July 3rd, 2006
Is Myhrvold now a blast from the past?
In the 1990s Nathan Myhrvold was big. Real big.
As CTO of Microsoft, he was the keeper of the company’s crown intellectual jewels, and expected to be the engine who produced more. Microsoft under his watch amassed one of the world’s great patent portfolios.
But on reading some recent stories about him, I wonder if he isn’t now a man out of his time?
Myhrvold’s new outfit, Intellectual Ventures, is in the patent business. It buys patents, and tries to come up with its own patentable ideas.
Reading a Business Week piece on his process, it sounds a lot like what the Gates Foundation is up to, only Myhrvold aims to profit from the ideas through licensing. But a Fortune piece on him has tech execs giving him a more derogatory name — patent troll. Techdirt calls his approach patent hoarding.
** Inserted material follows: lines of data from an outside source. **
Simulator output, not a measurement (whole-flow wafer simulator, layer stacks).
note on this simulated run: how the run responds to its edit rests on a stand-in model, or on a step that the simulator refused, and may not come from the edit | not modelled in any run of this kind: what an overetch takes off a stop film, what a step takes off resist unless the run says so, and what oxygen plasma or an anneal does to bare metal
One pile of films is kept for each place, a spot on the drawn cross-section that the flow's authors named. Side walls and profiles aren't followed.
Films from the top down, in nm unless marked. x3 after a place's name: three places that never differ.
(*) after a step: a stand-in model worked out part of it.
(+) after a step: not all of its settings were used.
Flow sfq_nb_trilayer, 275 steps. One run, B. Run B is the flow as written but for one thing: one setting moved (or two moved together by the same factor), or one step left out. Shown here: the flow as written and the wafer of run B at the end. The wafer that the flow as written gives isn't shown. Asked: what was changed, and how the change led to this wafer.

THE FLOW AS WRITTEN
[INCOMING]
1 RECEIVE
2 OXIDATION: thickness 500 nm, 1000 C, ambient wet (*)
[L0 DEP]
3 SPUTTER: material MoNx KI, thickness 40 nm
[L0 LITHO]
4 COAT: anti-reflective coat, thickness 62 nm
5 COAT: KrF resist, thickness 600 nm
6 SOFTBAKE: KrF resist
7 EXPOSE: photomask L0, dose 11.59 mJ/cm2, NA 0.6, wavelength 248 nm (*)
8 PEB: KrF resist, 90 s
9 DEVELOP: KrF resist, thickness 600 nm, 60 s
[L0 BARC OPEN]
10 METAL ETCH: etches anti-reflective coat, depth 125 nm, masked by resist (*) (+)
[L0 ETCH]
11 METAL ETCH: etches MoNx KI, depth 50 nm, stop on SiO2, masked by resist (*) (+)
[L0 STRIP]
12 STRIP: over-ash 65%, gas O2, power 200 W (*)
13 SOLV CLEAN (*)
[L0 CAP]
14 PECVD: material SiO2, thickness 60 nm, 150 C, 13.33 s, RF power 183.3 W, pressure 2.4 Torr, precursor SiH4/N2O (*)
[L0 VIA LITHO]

The idea of making a market in patents actually goes against the grain of open source practice, which is that you put the essentials in a shared pot and build innovation on top of it. What was seen as clever in the 1990s is now seen by some as stealing.
This is a major sea change in the history of innovation. Laws that were changed to benefit tech companies in the 1990s are now seen as a hindrance. What happened between times, I think, is that open source proved itself.
What most tech execs want to declare independence from this year, it seems, are lawyers.